THE LAST time Sepoy Ganesh Ram Kunjam was home in January, his family fixed his wedding to be held later this year. And the last time he spoke to them a month ago over phone, he told them he would take leave and be home ahead of the wedding.

But Tuesday afternoon, Tihari Ram Kunjam, 44, received a call from an unknown number informing him about his nephew’s death. “Before I could understand what was happening, the call got disconnected,” he told The Indian Express. Several calls to the number continue to remain unanswered.

Eldest of three siblings, Ganesh Ram Kunjam, who turned 28 in April, had joined the Indian Army in 2011 after he finished schooling. “He wanted to join the Army since he was young. He had honed his body to the specifications appreciated in the army,” his father Itwari Ram Kunjam, 46, said.

For the tribal family of paddy farmers from Gidhali village in Charama block in Kanker, there was no hesitation in sending their eldest son for a career in Army. “We had to send him to do something, either college, which costs money or what he really wanted, which was dangerous. I had hoped it would take him a couple of attempts to clear the entrance, but he cleared it all at one go, with high praise from the seniors,” the bereaved father said.

As information of Ganesh Kunjam’s death spread, villagers started congregating outside the Kunjam household. Men who grew up with Kunjam were huddled in a corner, checking for updates in their mobile phones. All of them talk about obsession with a career in the armed forces.

“A lot of people from our village have joined the armed forces. He would always sit with them and ask them so many questions,” recalled a friend requesting anonymity. “He was very passionate about his work. He couldn’t contact his family often for weeks and months,” said another friend Nayan Kunjam.

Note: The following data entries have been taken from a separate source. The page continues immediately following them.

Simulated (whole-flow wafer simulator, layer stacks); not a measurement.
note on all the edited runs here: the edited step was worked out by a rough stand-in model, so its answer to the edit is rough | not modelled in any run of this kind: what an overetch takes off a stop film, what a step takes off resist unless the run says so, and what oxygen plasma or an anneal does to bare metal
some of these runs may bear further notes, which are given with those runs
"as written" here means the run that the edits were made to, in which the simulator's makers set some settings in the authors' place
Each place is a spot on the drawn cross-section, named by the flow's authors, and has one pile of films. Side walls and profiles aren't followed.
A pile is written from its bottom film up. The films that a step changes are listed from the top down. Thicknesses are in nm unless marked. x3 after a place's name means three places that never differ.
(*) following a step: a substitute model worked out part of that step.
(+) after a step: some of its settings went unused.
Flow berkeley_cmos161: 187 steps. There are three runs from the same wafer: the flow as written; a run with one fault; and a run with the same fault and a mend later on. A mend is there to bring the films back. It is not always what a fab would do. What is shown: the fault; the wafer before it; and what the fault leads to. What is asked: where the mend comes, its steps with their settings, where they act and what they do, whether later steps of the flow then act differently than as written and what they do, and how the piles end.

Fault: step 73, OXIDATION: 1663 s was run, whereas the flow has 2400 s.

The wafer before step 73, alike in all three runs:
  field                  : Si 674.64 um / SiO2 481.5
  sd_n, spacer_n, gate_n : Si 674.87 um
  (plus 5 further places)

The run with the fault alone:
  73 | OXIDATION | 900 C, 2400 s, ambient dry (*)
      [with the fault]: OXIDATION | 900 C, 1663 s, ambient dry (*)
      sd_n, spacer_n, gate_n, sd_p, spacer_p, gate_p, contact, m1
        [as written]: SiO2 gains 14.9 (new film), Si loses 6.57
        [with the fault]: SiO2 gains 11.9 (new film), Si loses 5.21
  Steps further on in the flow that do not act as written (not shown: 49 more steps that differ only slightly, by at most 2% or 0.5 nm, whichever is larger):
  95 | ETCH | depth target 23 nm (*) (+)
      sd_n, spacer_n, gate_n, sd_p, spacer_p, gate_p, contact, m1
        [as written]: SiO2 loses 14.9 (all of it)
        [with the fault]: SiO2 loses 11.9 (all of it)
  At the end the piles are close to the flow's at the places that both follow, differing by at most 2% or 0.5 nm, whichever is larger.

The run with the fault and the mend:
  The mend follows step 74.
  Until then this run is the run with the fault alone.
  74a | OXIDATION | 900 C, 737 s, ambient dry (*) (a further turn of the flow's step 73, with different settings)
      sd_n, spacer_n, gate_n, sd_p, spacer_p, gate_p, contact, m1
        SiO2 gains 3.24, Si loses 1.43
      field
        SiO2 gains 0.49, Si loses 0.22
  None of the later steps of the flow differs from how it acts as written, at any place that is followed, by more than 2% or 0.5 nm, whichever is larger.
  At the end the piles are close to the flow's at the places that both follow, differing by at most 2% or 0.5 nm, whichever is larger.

According to Ganesh Kumar’s father, the patwari and other officials came to the residence Wednesday morning to collect his son’s pictures and family details. “We don’t know when the body will be sent here for the funeral, or if he will be cremated somewhere else. They had no information, though. We need more details than just a phone call informing us about his death,” he said.

The Ganesh that Itwari Ram Kunjam remembers was a playful child, determined to join the army. “He would keep telling us, that everything else, besides the Army, is beyond our financial capacity. He used to wake up early and before helping us, finish a run around our field and house,” Itwari Ram said.

At the centre of the village is the village high school, painted yellow and ochre, with a ground adjoining the building, where Ganesh studied before joining the defence forces. “He would take part in all physical exercises, games or competition. He was an average student, but he worked hard and managed to clear the entrance exam at one go,” his uncle Tihari Ram Kunjam said.

Itwari doesn’t remember when he last spoke to his son, even though in May, Ganesh had called his uncle Tihari Ram and spoke to the family. “He had finished a year at his post in Kashmir region and had two more years to go before he could be transferred. He said he would take leave and come home before the wedding,” Tihari Ram said.